I recently read a piece discussing how Brazilian jiujitsu ("BJJ") is threatening to dominate the underground female wrestling video industry.  The claim implied that technical styles of grappling are not as interesting or, one can infer, not as sexy as instinctive, untrained squeezing and pressing.

Sure, I can definitely see that.  Raw passions, innocent risk-taking, and wild fury may very well have greater appeal for an underground audience than sportsman-like chess playing.  It was implied that it is better to see untrained ladies performing hard, strenuous wrestling than experienced grapplers on the mats together.  Indeed, one can see the appeal, surely.  However, we need to consider a few things before we can move on.

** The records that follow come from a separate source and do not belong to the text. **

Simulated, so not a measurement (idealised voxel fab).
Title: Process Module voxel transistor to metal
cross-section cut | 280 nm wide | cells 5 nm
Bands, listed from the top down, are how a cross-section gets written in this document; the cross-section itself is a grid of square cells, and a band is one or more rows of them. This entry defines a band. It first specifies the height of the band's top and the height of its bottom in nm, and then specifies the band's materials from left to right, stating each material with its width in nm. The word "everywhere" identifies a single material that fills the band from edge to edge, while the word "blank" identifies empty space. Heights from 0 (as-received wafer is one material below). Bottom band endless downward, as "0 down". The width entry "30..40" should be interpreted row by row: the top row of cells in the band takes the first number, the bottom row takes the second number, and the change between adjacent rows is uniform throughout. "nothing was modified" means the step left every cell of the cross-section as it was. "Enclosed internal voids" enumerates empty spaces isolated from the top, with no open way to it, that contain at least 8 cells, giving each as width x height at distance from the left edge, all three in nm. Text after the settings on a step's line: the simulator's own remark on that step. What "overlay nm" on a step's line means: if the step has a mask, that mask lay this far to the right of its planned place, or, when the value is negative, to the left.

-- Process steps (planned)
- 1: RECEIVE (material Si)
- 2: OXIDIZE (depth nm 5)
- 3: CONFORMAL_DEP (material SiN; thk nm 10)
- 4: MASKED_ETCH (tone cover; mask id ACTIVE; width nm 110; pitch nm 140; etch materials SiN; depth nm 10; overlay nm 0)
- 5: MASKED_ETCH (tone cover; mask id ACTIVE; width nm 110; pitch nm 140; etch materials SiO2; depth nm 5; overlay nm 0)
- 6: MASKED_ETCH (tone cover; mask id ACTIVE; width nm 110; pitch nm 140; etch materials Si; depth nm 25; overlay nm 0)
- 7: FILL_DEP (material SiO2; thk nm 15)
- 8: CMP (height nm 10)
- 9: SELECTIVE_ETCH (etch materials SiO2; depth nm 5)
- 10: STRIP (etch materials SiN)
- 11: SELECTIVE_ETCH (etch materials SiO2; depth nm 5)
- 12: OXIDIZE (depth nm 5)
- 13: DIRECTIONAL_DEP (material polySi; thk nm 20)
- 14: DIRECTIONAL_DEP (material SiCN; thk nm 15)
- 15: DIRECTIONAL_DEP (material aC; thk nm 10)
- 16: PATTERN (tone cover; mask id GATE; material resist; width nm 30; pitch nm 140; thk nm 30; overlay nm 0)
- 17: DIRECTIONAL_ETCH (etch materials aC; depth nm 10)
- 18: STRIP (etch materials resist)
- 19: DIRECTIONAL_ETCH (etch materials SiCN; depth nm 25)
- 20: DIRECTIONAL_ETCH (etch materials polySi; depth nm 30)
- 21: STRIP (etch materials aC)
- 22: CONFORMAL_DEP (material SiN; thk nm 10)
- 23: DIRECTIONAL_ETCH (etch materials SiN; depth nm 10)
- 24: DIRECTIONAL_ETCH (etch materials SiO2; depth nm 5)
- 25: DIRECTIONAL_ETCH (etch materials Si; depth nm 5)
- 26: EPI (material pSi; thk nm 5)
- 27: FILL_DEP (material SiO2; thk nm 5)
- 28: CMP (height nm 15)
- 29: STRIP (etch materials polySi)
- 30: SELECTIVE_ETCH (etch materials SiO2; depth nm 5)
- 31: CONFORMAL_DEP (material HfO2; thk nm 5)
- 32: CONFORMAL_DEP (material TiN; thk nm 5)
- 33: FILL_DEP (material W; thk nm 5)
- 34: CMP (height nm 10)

Firstly, from a production stand-point, unbridled, untrained, "anything goes" is like playing Russian roulette when it comes to competitive underground wrestling.  How long will it be before one wrestler turns the wrong way while in an incidental lock, before another gets her neck cranked in a headlock, before too much random leg tangling leads to the loss of a knee ligament... All is well and good, until injury happens.  And when bad injuries occur in the underground, some really bad feelings can result.

But training and experience can greatly reduce the number of accidental, ignorance-based injuries.  For one, wrestlers will be less likely to attempt potentially self-damaging movements (I keep thinking of forcefully spinning the wrong way out of a heel hook - which can potentially happen incidentally).  Furthermore, the wrestler will be more likely to immediately realize when she or her opponent are in a potentially damaging situation or position, and she will be able to adjust for safety.

But I risk digression here.  I just deleted a bunch of technical digression, actually.  Back to the topic at hand.

The Conflict of Style

I have seen these comments time and time again.  To paraphrase: No one fights "Old School" anymore!  The women are using grappling styles that are too efficient!  Scissors and smothers are being defeated by new-fangled grapple-y techniques in "open" underground competition.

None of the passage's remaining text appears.